I have just passed a pub in Gosport. ‘Beer garden with free gas barbecue’, reads a notice outside. ‘Bring your own food.’
Perhaps the landlord has just been reading an advance copy of Chris Anderson’s upcoming book Free, subtitled Why $0.00 is the future of business. This book (an expanded version of a Wired article at http://tinyurl.com/2okqbk) suggests a new business model has arisen where companies, rock bands and publishers give things away at no charge in order to make money somewhere else.
In truth there is nothing new about this — since Hogarth’s time pubs have experimented with cross-subsidies, offering free straw or, latterly, peanuts to attract customers or make them thirsty. Anderson mentions King Gillette, who a century ago gave away handles for his razors in order to make money selling the blades. Free handsets for mobile phones are a modern equivalent.
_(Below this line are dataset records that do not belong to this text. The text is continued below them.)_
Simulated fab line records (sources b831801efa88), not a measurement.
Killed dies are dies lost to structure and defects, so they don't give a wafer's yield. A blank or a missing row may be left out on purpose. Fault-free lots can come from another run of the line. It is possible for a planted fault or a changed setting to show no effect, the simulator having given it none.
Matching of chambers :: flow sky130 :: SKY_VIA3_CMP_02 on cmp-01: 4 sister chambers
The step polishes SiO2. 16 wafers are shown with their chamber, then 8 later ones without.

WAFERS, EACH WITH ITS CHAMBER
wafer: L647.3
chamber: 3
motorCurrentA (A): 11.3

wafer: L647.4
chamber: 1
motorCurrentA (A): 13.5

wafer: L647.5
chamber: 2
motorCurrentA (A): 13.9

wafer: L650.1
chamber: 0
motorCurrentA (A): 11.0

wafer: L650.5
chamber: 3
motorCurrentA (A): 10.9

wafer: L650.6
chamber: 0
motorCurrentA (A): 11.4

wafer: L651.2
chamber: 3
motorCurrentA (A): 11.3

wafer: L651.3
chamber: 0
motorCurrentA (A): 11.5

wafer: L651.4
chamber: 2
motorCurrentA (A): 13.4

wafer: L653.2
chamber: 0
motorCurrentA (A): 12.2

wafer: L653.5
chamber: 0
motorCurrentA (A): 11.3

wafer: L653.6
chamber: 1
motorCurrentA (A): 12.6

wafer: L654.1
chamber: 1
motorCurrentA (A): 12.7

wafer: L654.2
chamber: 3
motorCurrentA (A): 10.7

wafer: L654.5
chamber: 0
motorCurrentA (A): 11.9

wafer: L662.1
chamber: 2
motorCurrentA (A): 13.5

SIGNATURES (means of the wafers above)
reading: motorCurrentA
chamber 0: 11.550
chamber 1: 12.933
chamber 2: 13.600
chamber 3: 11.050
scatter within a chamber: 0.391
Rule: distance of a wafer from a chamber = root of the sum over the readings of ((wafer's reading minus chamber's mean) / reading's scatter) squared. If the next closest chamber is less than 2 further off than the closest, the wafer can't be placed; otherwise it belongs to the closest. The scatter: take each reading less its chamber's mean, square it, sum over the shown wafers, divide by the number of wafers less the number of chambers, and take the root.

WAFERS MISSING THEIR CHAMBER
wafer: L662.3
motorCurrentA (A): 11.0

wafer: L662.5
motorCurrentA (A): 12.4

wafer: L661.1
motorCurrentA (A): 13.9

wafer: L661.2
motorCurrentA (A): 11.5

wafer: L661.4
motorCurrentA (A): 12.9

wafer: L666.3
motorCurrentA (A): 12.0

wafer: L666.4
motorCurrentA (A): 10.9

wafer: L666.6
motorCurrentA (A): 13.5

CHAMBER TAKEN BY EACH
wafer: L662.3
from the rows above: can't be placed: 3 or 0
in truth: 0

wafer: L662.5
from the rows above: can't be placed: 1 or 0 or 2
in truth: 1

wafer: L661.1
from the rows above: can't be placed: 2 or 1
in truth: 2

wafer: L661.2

It’s a practice partly driven by quirks of human psychology, in that people are remarkably eccentric about what they are prepared to pay for (beer) and what they are not (gas for the barbecue). And it’s especially common online since, when paying for online media, people are even crankier than usual. Offer anyone a current copy of the Sunday Times and they hand over £2 without demur (£3 at WH Smith’s, when it will then come with a chocolate bar the size of the flight deck of the USS Nimitz). Suggest they pay £10 a year for access to a searchable online database of every article to have appeared in the Times since 1785, on the other hand, and they react as though you’re deranged. Perversely the very abundance of content available online diminishes what people are prepared to pay for it.
The ‘Free’ model falls down when — to extend the pub metaphor — people turn up to use your gas barbecue and bring their own drink.